Kate MatthewsCountryman

WA farmers will be able to earn money on the voluntary carbon market but pastoralists will have to wait until changes to leasehold land conditions are introduced to benefit from the Federal Government’s Carbon Farming Initiative (CFI).

Climate Change Minister Greg Combet introduced the CFI Bill into Federal Parliament last Thursday and wants it to start in July.

If passed, farmers will receive carbon credits for every tonne of carbon pollution saved or stored.

Credits can be exported or sold to companies wanting to offset emissions or sell carbon neutral products.

The National Farmers’ Federation (NFF) has welcomed the legislation, saying farmers can at least be recognised for some of their future contributions to the carbon abatement challenge but many farmers were disappointed early efforts are not recognised.

But the NFF has cautiously warned that farmers need to be aware of strict obligations under the CFI.

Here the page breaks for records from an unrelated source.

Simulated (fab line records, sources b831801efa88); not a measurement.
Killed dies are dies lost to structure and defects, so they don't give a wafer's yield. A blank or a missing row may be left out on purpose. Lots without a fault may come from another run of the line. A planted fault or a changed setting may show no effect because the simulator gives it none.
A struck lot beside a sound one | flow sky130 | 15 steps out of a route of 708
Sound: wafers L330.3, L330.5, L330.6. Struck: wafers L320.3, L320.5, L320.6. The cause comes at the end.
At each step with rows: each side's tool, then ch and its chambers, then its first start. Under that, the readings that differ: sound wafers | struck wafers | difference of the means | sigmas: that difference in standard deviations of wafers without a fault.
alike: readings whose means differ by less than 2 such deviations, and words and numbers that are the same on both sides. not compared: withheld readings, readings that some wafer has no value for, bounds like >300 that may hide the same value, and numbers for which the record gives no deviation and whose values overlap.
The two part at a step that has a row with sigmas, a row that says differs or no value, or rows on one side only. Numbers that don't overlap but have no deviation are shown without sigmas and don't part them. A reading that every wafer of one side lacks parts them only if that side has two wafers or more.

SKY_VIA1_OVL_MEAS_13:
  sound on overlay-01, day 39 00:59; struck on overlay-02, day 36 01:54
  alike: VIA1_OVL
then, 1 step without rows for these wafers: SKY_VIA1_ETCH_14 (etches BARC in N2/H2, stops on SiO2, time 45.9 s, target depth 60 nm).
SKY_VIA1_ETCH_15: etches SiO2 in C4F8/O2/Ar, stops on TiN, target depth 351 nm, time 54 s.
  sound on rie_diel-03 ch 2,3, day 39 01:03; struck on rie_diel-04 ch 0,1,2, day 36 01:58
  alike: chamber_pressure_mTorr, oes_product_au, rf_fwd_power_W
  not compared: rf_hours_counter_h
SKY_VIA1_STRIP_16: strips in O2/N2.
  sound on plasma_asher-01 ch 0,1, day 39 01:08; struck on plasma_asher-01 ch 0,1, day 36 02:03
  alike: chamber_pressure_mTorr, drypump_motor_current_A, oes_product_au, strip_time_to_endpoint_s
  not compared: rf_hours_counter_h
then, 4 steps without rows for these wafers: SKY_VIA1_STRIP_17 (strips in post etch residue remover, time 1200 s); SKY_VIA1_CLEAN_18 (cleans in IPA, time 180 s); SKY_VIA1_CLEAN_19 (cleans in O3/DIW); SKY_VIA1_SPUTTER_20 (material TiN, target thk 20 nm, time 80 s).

As it stands, trees need to remain in the ground for 100 years, and the same timeframe applies to carbon stored in the ground.

Mr Combet noted farmers could “hand back” credits at any time if they want to alter their land use.

But of course, they’ll have to pay the market price.

Pastoralists wanting to trade carbon may only have to wait until spring when legislation changing leasehold conditions is expected to be introduced.

Parliamentary secretary Wendy Duncan, head of the Rangeland Reform program, said a discussion paper would be released this May or June.

“The discussion paper looks at proposed new forms of land tenure for pastoralists and those wishing to use rangelands in a non-intensive way,” Ms Duncan said.

The amended Land Act will allow rangelands to be used for specific purposes including carbon trading or tourism.

The Australian Greens remain worried the CFI could increase competition for land and water “and drive farmers off the land”.

Tasmanian senator Christine Milne is concerned the Government does not understand the huge amount of offsets the CFI could create.

“Flooding the market with offsets could undermine the purpose of the pollution price — to build a cleaner, healthier, jobs-rich economy by driving investment into clean energy,” she said.

Government climate adviser Ross Garnaut has recommended limiting the number of farm offset credits that can be purchased each year once the CFI is linked to an economy-wide carbon price.

In the beginning, businesses should only be able to offset 4 per cent of their total emissions and government spending on farm credits should be capped at 2 per cent of the total carbon tax revenue.

Mr Combet acknowledged work remained to be done before abatement could be accurately estimated.

But he said the CSIRO and other research institutions were making “important advances” on that front.

Professor Garnaut believes that once carbon farming is part of an ETS it could be worth $2.25 billion a year — the equivalent of another wool industry.

Not everyone agrees with the CFI, which was introduced just one day after national protests against the proposed carbon tax.

Narrogin mother of four Janet Thompson organised WA’s rally of 200 protestors, independent to her role at the Pastoralists and Graziers Association, for people angry at being mislead by Federal Labor. She said the tax would not decrease carbon dioxide and could take manufacturing jobs overseas.

Mrs Thompson said introducing a CFI made no sense and farmers were sceptical of the climate change movement.